Tomorrow, in the state of Georgia, High School state testing begins. All across the state High schoolers will be taking the state tests for various subjects. In Georgia, after certain core classes a state created end of course test (EOCT) is given in lieu of a final. Ninth grade English is one of those classes, and Ninth grade English happens to be the love of my teacher soul. Before my students take this test, before my numbers are run, there are some things I want said, some things I want you to know.
The teachers are already doing everything in their power to ensure their student’s do well. Even when a teacher disagrees with the validity of the test, even when they wish that they could skip this test prep stuff to teach an extra novel, they don’t. They taught the things the state has mandated every way they know how. Lately, with states clamoring to get federal funding and Obama’s race to the top, a teacher’s pay is being linked to student test scores with the expectation that this will somehow improve test scores. This expectation of improved test scores is based on the assumption that teacher’s aren’t already doing everything they can think of to make sure our students succeed. I need you to know we are.

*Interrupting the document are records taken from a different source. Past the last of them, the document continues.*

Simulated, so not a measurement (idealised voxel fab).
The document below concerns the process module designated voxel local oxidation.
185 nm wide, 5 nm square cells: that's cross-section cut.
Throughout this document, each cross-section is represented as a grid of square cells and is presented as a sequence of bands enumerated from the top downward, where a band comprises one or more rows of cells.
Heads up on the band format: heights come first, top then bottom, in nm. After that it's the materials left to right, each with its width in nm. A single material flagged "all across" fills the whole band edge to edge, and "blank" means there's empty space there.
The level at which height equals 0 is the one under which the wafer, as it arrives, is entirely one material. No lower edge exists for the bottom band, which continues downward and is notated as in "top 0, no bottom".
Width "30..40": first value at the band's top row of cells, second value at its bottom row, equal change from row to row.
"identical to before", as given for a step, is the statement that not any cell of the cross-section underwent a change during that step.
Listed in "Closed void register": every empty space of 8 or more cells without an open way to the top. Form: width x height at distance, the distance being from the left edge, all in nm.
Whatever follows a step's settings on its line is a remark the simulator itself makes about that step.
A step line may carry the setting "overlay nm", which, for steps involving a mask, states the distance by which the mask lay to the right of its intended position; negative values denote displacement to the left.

I need you to know about everything the tests aren’t going to tell you. You see, I am in an interesting position. When I taught at schools that are likely to be far below and just below the lines, I taught tenth grade, a grade that isn’t tested. It was not until I moved to a succeeding school that I started teaching a subject with a test. It would be so easy for me to shrug my shoulders, show you my test scores, and tell you that I am in fact an amazing teacher, that my colleagues at the schools I left behind are simply not as good as I am.
This would be easy, and this would be a lie. The colleagues I left work harder than you could ever imagine. They turn around entire sets of 100 plus papers in 24 hours, they track the strengths and weaknesses of their kids week to week, they offer tutoring sessions before and after school. They are doing more than you can imagine to give their students a chance, and their scores will not be as good as mine. I work in the suburbs now. They’re still on the front lines.
But theirs aren’t the only stories that aren’t told in the testing data. I think of my colleagues who teach ninth grade honors three doors down from my on-level class. I think about what a hard year it has been for them. Their job, as ninth grade honors English teachers, is to challenge students who have likely never been challenged in their entire academic careers. Students who expect A’s don’t take their first C lightly, often nor do their parents. Students who have never been pushed before sometimes resist the push these teachers give.
But these are students who could have passed the EOCT the first day of class, and they are students who have come so far. Yet the tests won’t show the challenging questions my colleagues come up with, or the meticulous way they grade papers. It won’t tell you how many drafts they grade in the interest of making their kids better. Writing isn’t even tested.
The test is not going to tell you about my English as a second language kids. It won’t tell you how their first year in ninth grade was also the first year in the general population of the school. It won’t tell you about the way they work twice as hard as everyone else, complain less, and watch out for each other. It won’t tell you about the poetry they can write if you just give them permission to use five words in their original language. It is beautiful.
And the test is not going to tell you about my favorite triumph this year. It won’t tell you about my student on the autistic spectrum who says hi to me in the hallway. It won’t tell you about the way he works in groups voluntarily. It won’t tell you about his peers who accept him for who he is and how he won their hearts by fixing their cell phones. It won’t tell you about the peace of mind his mother now has, because of the work he and his teachers have put in this year. It won’t tell you anything about him or the mountains he has climbed. The test will only tell you that he is proficient in English. There is so much more I need you to know about him and how hard he tries.
Some will argue that the EOCTs are on their way out. In two years in Georgia we will have a state test that is designed to track growth and not just proficiency. That my concerns are already being addressed. While I think we are headed in the right direction, if the answer to this country’s educational woes could be found in something that makes a profit (and make no mistake, these tests are making some people very wealthy) it would have already been found. Unlike the tests we hand our kids every spring, there are no easy answers.
I’m not against testing, or holding teachers accountable. I am not against common standards being set. I am against using one set of data to determine the worth of a teacher and her students. I am a teacher, on the eve of testing, who wants to make sure you get the whole story. Before the kids sharpen their pencils, before the numbers come back, these were just some things I needed you to know.